The scale of the shift is easy to miss because the group total looks calm. It is not calm underneath.

The US business has gone from £786 million to £927 million in a year. It has been reinforced by acquisition: the purchase in January of Deutsch & Deutsch, a century-old Texas retailer with four Rolex-anchored showrooms in El Paso, Laredo, McAllen and Victoria. The structure of that deal is telling — the previous owners kept equity and stayed in place, which is what you do when you are buying local knowledge rather than square footage.

And the growth has come despite American tariffs on Swiss watches, which have pushed import costs up sharply. Management’s own account is that customer behaviour did not materially change, but margins came under pressure. Read that carefully. It means the company absorbed the tariff rather than passing it on, and it kept the customer. That is a demonstration of pricing power, but it is also a warning: someone in the chain is eating the cost, and this year it was the retailer.

Britain’s self-inflicted wound

The British side of the results is the part that should worry policymakers rather than investors.

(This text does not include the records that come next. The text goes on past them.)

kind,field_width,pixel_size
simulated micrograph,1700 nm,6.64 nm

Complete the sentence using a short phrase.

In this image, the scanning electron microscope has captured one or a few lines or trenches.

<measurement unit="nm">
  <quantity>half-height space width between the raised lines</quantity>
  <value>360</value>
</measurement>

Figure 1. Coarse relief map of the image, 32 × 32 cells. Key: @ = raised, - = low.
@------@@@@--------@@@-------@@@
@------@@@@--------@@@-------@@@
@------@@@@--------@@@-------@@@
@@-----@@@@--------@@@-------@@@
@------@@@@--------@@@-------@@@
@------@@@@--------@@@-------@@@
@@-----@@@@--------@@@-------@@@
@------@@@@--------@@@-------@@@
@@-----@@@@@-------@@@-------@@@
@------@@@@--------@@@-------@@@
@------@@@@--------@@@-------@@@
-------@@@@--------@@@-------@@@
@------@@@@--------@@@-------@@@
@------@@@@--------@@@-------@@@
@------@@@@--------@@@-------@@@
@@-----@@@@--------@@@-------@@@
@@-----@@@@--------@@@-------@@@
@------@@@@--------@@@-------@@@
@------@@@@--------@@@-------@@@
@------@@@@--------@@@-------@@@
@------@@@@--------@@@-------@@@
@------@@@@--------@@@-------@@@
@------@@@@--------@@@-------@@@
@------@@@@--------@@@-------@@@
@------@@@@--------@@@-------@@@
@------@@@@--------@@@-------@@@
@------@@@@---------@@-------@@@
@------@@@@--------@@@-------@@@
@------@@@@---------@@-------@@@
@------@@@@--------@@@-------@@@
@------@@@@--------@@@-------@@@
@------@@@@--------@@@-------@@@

Domestic customers now account for 95% of the group’s revenue, against 67% in 2019. Tourist and airport sales have collapsed to 5% of the total. The company is explicit that UK tourist spending remains far below the levels seen when tax-free shopping was available to overseas visitors.

Britain did that to itself. The withdrawal of VAT-free shopping for tourists removed a structural advantage that London had held over Paris and Milan for decades, and the effect is now visible in the accounts of the country’s largest luxury watch retailer. Its British business is growing at a fifth of the rate of its American one. This is not a demand problem. It is a policy problem, and it compounds the tariff pressure already squeezing European luxury on its most important export market.

It is not really a watch retailer any more

The second escape is from the product itself, and it is the more interesting one.

Rolex Certified Pre-Owned is now the group’s second-largest watch brand. Not a side business. Second-largest. Pre-owned revenue grew 22%, jewellery grew 18%, and luxury jewellery specifically rose 32%. Lab-grown diamonds have started appearing in the inventory commentary, aimed at younger buyers who want a larger stone for less money.

Every one of those lines is a hedge against the same constraint: the supply of new Swiss watches is controlled by the manufacturers, and it is not growing. Swiss watch exports fell 1.7% in 2025, the second consecutive annual decline, and the industry is now splitting into rival survival strategies. If a retailer cannot get more product, it must find something else to sell, or find a way to sell the same product twice. Certified pre-owned does exactly that. It monetises scarcity, keeps the secondary market inside the authorised system, and needs no permission from Geneva.

The target they quietly buried

Then there is what the company has stopped saying.

In November 2023, Watches of Switzerland set out a Long Range Plan to exceed £3 billion of revenue by 2028. Bloomberg reported last month that the target is being dropped. The company would not confirm it, but the arithmetic makes it hard to defend: revenue is £1.83 billion, and guidance for the coming year is growth of 5 to 10%.

That is the honest signal in these results. Management has delivered an excellent year and simultaneously withdrawn its ambition. Both things can be true. The company is executing well inside a shrinking market, and it no longer believes the market will let it double.

What it means

For European luxury the lesson is uncomfortable and familiar. The growth is in America. The pricing power is in America. The wealth effect that drives discretionary spending is in America. Kering and Gucci are struggling, LVMH has been de-rated, and the one British company outperforming them has done so by becoming, in commercial substance, an American business.

The companies that hold up are the ones that never chase volume and never discount, a discipline Ferrari has turned into an entire business model. Watches of Switzerland does not control its own scarcity — Rolex does. So it has done the next best thing, which is to sell the scarce object twice.

It is a clever answer. It is not a European one.